How there is deep and true Humility and Poorness of Spirit in a Man who is “made a Partaker of the Divine Nature.”

 

Moreover, in a man who is “made a partaker of the divine nature,” there is a thorough and deep humility, and where this is not, the man hath not been “made a partaker of the divine nature.” So Christ taught in words and fulfilled in works. And this humility springeth up in the man, because in the true Light he seeth (as it also really is) that Substance, Life, Perceiving, Knowledge, Power, and what is thereof, do all belong to the True Good, and not to the creature; but that the creature of itself is nothing and hath nothing, and that when it turneth itself aside from the True Good in will or in works, nothing is left to it but pure evil. And therefore it is true to the very letter, that the creature, as creature, hath no worthiness in itself, and no right to anything, and no claim over any one, either over God or over the creature, and that it ought to give itself up to God and submit to Him because this is just. And this is the chiefest and most weighty matter.

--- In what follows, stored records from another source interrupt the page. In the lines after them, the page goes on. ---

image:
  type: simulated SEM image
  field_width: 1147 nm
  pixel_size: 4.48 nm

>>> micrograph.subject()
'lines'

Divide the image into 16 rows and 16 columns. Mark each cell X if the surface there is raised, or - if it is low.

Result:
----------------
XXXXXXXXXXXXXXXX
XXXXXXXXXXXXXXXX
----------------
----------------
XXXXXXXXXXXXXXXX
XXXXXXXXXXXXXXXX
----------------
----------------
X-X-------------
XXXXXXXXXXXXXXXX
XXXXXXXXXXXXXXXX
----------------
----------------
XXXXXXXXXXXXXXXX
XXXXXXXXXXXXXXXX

Now, if we ought to be, and desire to be, obedient and submit unto God, we must also submit to what we receive at the hands of any of His creatures, or our submission is all false. From this latter article floweth true humility, as indeed it doth also from the former.[43] And unless this verily ought to be, and were wholly agreeable to God's justice, Christ would not have taught it in words, and fulfilled it in His life. And herein there is a veritable manifestation of God; and it is so of a truth, that of God's truth and justice this creature shall be subject to God and all creatures, and no thing or person shall be subject or obedient to her. God and all the creatures have a right over her and to her, but she hath a right to nothing: she is a debtor to all, and nothing is owing to her, so that she shall be ready to bear all things from others, and also if needs be to do all things for others. And out of this groweth that poorness of spirit of which Christ said: “Blessed are the poor in spirit” (that is to say, the truly humble), “for theirs is the Kingdom of Heaven.” All this hath Christ taught in words and fulfilled with His life.

 

CHAPTER XXXVI

How nothing is contrary to God but Sin only; and what Sin is in Kind and Act.

 

Further ye shall mark: when it is said that such a thing or such a deed is contrary to God, or that such a thing is hateful to God and grieveth His Spirit, ye must know that no creature is contrary to God, or hateful or grievous unto Him, in so far as it is, liveth, knoweth, hath power to do, or produce ought, and so forth, for all this is not contrary to God. That an evil spirit, or a man is, liveth, and the like, is altogether good and of God; for God is the Being of all that are, and the Life of all that live, and the Wisdom of all the wise; for all things have their being more truly in God than in themselves, and also all their powers, knowledge, life, and the rest; for if it were not so, God would not be all good; And thus all creatures are good. Now what is good is agreeable to God, and He will have it. Therefore it cannot be contrary to Him.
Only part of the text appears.